CCA is a method which finds projections \( w_x, w_y \) under which datapoints of 2 variables \(X,Y \) show maximal correlation, thus in a manner of speaking move in unison.

Let's start by giving the correlation we are seeking the greek letter \( \varrho \). Then we take scalar products of our data matrices \(X,Y \) with their respective projection vector, so we end up with 2 scalars:

\[ u = Xw_x , \quad v = Yw_y\]

Now, we use the standard definition of correlation as follows:

\[ \varrho = \mathrm{Corr}(u,v) = \frac{\mathrm{Cov}(u,v)}{\sqrt{\mathrm{Var}(u)}\sqrt{\mathrm{Var}(v)}}\]

when re-inserting our variables and their Co- and Autovariances \( C_{xy} = \frac{1}{N}XY^T, \quad C_{xx} = \frac{1}{N}XX^T, \quad C_{yy} = \frac{1}{N}YY^T \) we get:

\[ \varrho = \mathrm{Corr}(w_x,w_y) = \frac{w_x ^T C_{XY} w_y}{\sqrt{w_x ^T C_{XX} w_x} \sqrt{w_y ^T C_{YY} w_y}} \]

This above expression needs to be maximised in order to find the projections of highest correlation.

\[ \underset{w_x, w_y}{\mathrm{max}} \frac{w_x ^T C_{XY} w_y}{\sqrt{w_x ^T C_{XX} w_x} \sqrt{w_y ^T C_{YY} w_y}} \]

Maximisation mostly goes via derivation, hence the fraction is tedious to handle. Therefore we eliminate it by constraining the 2 Variances in the denominator to 1, which allows us to omit the denominator alltogether. So with \[w_x ^ T XX ^ T w_x = 1\] and \[ w_y ^ T YY ^ T w_y = 1\] we get \[ \underset{w_x, w_y}{\mathrm{argmax}} (w_x^T XY ^T w_y ) \] As a subtlety, you will have noticed that we went from above \( \underset{w_x, w_y}{\mathrm{max}} \) to \( \underset{w_x, w_y}{\mathrm{argmax}} \) . To make it clear, the first is maximising the actual resulting scalar, so the actual correlation value. The latter is more useful, as it's result is arguments \( w_x, w_y \) under which this maximum is found. Practically we will just care about these directions, less about the value of the correlation.

Now, some of you will already see that this can be solved with Lagrange. We have a maximisation problem and 2 constraints. Let's try to write this out. First, let's bring the constraints in the correct form:

\[w_x ^ T XX ^ T w_x -1 = 0 \] and \[w_y ^ T YY ^ T w_y -1 = 0 \]

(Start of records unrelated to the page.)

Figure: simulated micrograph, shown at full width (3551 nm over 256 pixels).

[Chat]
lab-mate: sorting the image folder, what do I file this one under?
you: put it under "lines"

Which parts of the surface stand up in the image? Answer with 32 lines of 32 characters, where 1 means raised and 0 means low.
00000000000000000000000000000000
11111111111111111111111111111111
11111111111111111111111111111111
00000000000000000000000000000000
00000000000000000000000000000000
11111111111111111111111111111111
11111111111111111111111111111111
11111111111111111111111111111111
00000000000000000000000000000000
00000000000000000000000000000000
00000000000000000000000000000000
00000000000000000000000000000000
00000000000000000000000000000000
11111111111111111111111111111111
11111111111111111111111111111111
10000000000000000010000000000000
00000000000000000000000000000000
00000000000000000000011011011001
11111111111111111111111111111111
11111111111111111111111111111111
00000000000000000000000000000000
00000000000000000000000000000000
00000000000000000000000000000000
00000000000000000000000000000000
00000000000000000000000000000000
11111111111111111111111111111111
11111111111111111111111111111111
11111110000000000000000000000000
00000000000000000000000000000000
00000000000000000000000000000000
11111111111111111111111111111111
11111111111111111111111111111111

\[ \underset{w_x, w_y}{L} = w_x^T C_{xy} w_y - \frac{1}{2}\alpha(w_x ^ T C_{xx} w_x -1) - \frac{1}{2}\beta(w_y ^ T C_{yy} w_y -1)\]

We add the \( \frac{1}{2} \) as it makes subsequent derivation of the squared variables \( w_x, w_y \) much easier. After derivation we set them to zero and bring one term over and multiply both sides.
\[ \begin{align*}\frac{\partial L}{\partial w_x^T } = C_{xy} w_y - \alpha C_{xx} w_x &= 0 \\ \alpha C_{xx} w_x &= C_{xy} w_y | \cdot w_x ^T \\ \alpha \underbrace{w_x ^T C_{xx} w_x}_{=1} &= w_x ^T C_{xy} w_y \end{align*} \]

\[ \begin{align*} \frac{\partial L}{\partial w_y^T } = C_{yx} w_x - \beta C_{yy}w_y &= 0 \\ \beta C_{yy} w_y &= C_{yx} w_x | \cdot w_y ^T \\ \beta \underbrace{w_y ^T C_{yy} w_y}_{=1} &= w_y ^T C_{yx} w_x \end{align*} \]

An additional note for the first term in the second derivation, as it can easily trip one up. \( (w_x^T C_{xy} w_y) ^T = w_y^T C_{xy} ^T w_x = w_y^T C_{yx} w_x \)

Most importantly we can see now that actually \( \alpha = \beta \) ! Our partial derivatives from above become: \[ \begin{align*} \alpha C_{xx} w_x &= C_{xy} w_y \\ \alpha C_{yy} w_y &= C_{yx} w_x \end{align*} \] Finally, we can write this in block matrix form which is a generalised eigenvalue equation:

\[ \begin{bmatrix} 0 & C_{xy} \\ C_{yx} & 0 \end{bmatrix} \begin{bmatrix} w_x \\ w_y \end{bmatrix} = \alpha \begin{bmatrix} C_{xx} & 0 \\ 0 & C_{yy} \end{bmatrix} \begin{bmatrix} w_x \\ w_y \end{bmatrix}\]

Arriving at this expression we can solve this using the standard solution for Eigenvalues / Eigenvectors : \[ Av = \lambda v \]

Much more can be done with CCA. For example, we can kernelize it to kCCA. This has the advantage of operating on the Kernels of the data and not on covariance matrices, which can become very large. Also, this allows us to model non-linear dependencies.